In U.S. Patent Specification No.

3,860,400, there is disclosed a grinding wheel including a backing material into which is embedded a metallic sheet so that portions of the metallic sheet are exposed, with abrasive particles bonded to the exposed portions of the metallic sheet to form or provide a grinding surface. While this patent teaches a method of providing a grinding surface on a grinding wheel, it does not disclose or teach how a peripheral grinding edge can be provided on a grinding wheel.

In the past, and presently, numerous grinding wheels have been manufactured and sold by the assignee of the present invention, under the trademark DYCLAD. These prior DYCLAD grinding wheels have had a grinding surface on the face of the wheel, or on the periphery of the wheel. However, none of these grinding wheels have both a face grinding surface and a peripheral grinding surface on the same grinding wheel. Furthermore, neither the face grinding surface nor the peripheral grinding surface extended around the corner of the peripheral edge of the grinding wheel so as to provide a peripheral grinding edge, i.e. a grinding edge disposed or partially disposed on both the peripheral surface and the face of the grinding wheel. The grinding wheels therefore do not permit a user to effectively "grind around the edge".

Grinding wheels fabricated in this fashion are far superior to other types of grinding wheels, particularly the older type of grinding wheels which were simply fabricated by bonding together abrasive materials. This type of grinding wheel, since it was simply fabricated of an abrasive material, had a peripheral grinding edge. The grinding wheels, however, and particularly the peripheral grinding edge, have a relatively short useful life in comparison to grinding wheels fabricated in accordance with the above-mentioned U.S. Patent 3,860,400 or the DYCLAD grinding wheels, and the peripheral grinding edge contantly required redressing to square the grinding edge. While these grinding wheels are far less acceptable than the newer ones, they do have this feature that many users desire and, for sometime, have sought on the newer grinding wheels.

Many attempts have been made to provide a peripheral grinding edge on these newer grinding wheels, however, none have been successful. In fact, until the advent of the present invention, it was generally considered by many to be impossible, or at least impractical from a standpoint of manufacturing an inexpensive grinding wheel, to provide such a peripheral grinding edge on these newer grinding wheels.

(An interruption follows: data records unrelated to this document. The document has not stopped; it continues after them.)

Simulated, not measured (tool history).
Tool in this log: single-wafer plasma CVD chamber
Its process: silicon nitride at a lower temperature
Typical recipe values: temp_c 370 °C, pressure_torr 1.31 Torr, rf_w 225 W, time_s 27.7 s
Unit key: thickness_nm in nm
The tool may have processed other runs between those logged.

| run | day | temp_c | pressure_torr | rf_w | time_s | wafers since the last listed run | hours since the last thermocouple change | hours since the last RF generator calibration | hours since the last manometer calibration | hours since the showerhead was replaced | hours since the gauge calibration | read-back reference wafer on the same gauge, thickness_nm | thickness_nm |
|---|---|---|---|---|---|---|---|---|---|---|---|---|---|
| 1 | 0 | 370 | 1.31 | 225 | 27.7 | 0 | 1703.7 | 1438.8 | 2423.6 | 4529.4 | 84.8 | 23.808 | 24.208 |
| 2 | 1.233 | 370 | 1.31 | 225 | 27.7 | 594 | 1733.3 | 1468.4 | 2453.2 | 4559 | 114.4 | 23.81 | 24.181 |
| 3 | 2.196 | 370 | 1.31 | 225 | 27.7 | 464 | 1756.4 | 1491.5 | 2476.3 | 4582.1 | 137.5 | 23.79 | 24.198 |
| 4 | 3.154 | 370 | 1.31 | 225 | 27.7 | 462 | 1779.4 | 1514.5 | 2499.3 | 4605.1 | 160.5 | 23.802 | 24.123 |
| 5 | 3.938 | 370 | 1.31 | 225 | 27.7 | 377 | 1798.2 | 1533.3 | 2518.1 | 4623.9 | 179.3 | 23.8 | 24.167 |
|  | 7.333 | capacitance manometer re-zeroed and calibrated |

Accordingly, it is an object of the present invention to provide an improved grinding wheel having intersecting grinding surfaces forming a corner about the peripheral edge thereof so as to provide thereon a peripheral grinding edge, with the grinding surfaces being formed by metallic disks and rings embedded in the backing material with portions thereof exposed and having abrasive particles bonded thereto.

The above objective is accomplished by the grinding wheel of the present invention which includes a flat disk of perforated metal and a cylindrical ring of perforated metal, both of which are integrally molded with a backing material and subsequently machined to expose the perforated metal. The flat disk and the cylindrical ring are proportioned and molded into the backing material such as to form intersecting surfaces forming a corner around the edge and about the periphery of the grinding wheel. Abrasive materials then are bonded to the exposed perforated metal including the intersecting edge so as to provide a grinding wheel having a peripheral grinding edge, as well as a face grinding surface, a peripheral grinding surface, or both.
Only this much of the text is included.